Greenpeace has released a report taking aim at 12 European oil companies, which the charity says are only committing 7.3% of their total investments to the energy transition.
The international charity says that fossil fuel company promises of ‘greener investments’ and reaching net zero are ‘greenwashing’, a tactic the organisation Global Witness defines as “making themselves out to be more environmentally friendly than they actually are.”
The report’s key finding is that “There was a one-sided fossil dominance of investments in 2022: 92.7% on average were invested in the continuation of the fossil oil and gas path and only 7.3% in a change towards sustainable energy production and low-carbon solutions.”
The research looked at the balance sheets of the six largest oil companies worldwide (Shell, TotalEnergies, bp, Equinor, Eni, Repsol), as well as six oil companies that “play a central role in the energy transition in their European home markets (OMV, PKN Orlen, MOL Group, Wintershall Dea, Petrol Group, Ina Croatia)”.
Greenpeace says that while these companies’ profits increased on average by 75% in 2022, and revenues by 70%, investments only increased by 37%.
🔴NEW REPORT🔴— Greenpeace International (@Greenpeace) August 23, 2023
🏭Fossil fuel companies have NO MEANINGFUL PLANS to reduce their carbon emissions or switch to renewables.
🤥 Yet they continue with their GREENWASHING talking about greener investments and net zero trajectories.

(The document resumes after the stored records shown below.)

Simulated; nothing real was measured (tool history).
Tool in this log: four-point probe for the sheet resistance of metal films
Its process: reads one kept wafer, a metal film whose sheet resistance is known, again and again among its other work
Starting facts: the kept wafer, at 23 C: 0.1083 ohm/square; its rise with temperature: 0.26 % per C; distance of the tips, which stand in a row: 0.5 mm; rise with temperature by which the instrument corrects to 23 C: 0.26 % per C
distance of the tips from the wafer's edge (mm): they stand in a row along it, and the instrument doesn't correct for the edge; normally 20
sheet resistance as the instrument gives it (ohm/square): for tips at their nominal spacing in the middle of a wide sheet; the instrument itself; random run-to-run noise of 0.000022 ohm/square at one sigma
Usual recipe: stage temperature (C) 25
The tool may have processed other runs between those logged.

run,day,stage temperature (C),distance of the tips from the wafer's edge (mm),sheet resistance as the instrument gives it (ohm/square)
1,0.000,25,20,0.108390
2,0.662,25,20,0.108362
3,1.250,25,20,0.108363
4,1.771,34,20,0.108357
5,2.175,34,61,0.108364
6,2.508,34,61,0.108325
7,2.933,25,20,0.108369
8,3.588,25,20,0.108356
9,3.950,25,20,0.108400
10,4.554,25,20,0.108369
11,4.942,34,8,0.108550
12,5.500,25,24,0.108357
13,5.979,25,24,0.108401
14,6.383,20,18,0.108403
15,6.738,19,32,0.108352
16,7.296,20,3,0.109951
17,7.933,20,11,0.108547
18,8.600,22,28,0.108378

📋 @GreenpeaceCEE report: https://t.co/jaJpStCKoF pic.twitter.com/f3aSLXfvPG
“Contrary to public perception, wind and solar power production by big oil companies is still surprisingly low. On average, of the 12 companies, only 0.3% of the energy volume is accounted for by their renewable electricity production and 99.7% by their oil and gas production,” Greenpeace reported.
The charity accuses the oil and gas sector of having a long term strategy based on Carbon Capture and Storage (CCS) and carbon credits to offset their emissions, rather than a transition to renewable energy production. Greenpeace calls these strategies “very controversial approaches whose effectiveness in reducing emissions is doubtful.”
“A far-reaching reduction of emissions is not possible on this path. Although most of the sample companies are committed to “net zero” by 2050, a closer look shows that none of them has developed a coherent strategy to achieve this,” Greenpeace concludes.
The charity has strongly criticised the UK’s recent decision to award hundreds of new oil and gas licenses in the North Sea, with four Greenpeace activists recently being arrested after draping ‘black cloth ‘oil-black fabric’ over Prime Minister Rishi Sunak’s constituency home in Yorkshire while he was on holiday.